News ReleaseSchaumburg, Ill.April 16, 2026

Zurich closes Turicum Re 2026-1, successfully returning to the catastrophe bond market

$150M catastrophe bond for U.S. named storm and earthquake adds flexibility in reinsurance protection. Strong investor response reflects Zurich’s reputation as a disciplined P&C underwriter.

Zurich has returned to the cat bond market, successfully closing a $150 million catastrophe bond as part of its diversified natural catastrophe risk reinsurance strategy. As an insurance-linked security, the Turicum Re 2026-1 bond provides another source of multi-year reinsurance protection against losses from U.S. named storms and earthquakes.

The bond is structured on a per occurrence basis and with an indemnity trigger. The strong risk quality of Zurich’s Property portfolio made the offering attractive to investors, enabling Zurich to successfully close the bond at Zurich’s target capacity and below guidance pricing.

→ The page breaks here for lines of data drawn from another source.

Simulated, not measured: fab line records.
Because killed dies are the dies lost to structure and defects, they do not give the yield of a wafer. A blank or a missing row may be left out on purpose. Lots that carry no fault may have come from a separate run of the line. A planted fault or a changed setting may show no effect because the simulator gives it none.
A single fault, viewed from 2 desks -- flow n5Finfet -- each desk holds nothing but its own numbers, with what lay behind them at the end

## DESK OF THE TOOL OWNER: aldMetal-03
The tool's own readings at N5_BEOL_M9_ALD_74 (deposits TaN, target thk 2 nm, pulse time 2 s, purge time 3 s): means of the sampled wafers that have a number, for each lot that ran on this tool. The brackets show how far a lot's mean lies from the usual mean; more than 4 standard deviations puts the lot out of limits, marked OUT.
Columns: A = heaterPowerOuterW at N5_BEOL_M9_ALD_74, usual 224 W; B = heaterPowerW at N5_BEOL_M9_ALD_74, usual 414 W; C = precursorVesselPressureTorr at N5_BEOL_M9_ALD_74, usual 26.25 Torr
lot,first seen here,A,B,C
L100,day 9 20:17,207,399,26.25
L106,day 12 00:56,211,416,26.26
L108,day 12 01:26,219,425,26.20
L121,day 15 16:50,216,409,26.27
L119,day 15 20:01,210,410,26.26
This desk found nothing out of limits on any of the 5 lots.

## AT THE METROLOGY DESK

“Turicum Re enables Zurich to re-establish its presence and reputation in the growing and important ILS market,” said Paolo Mantero, Head of Group Reinsurance for Zurich. “Insurance-linked securities are an established and strategic source of reinsurance capacity that can provide additional flexibility and cost efficiency, complementing Zurich’s traditional reinsurance relationships.”

“The successful placement of the cat bond is the result of the great work Zurich has done in managing its nat-cat exposure while growing its market share in the property market,” said James Bracken, Chief Financial Officer of Zurich North America. “We view this as an important tool to continue to confidently offer best-in-class property protection to our commercial customers.”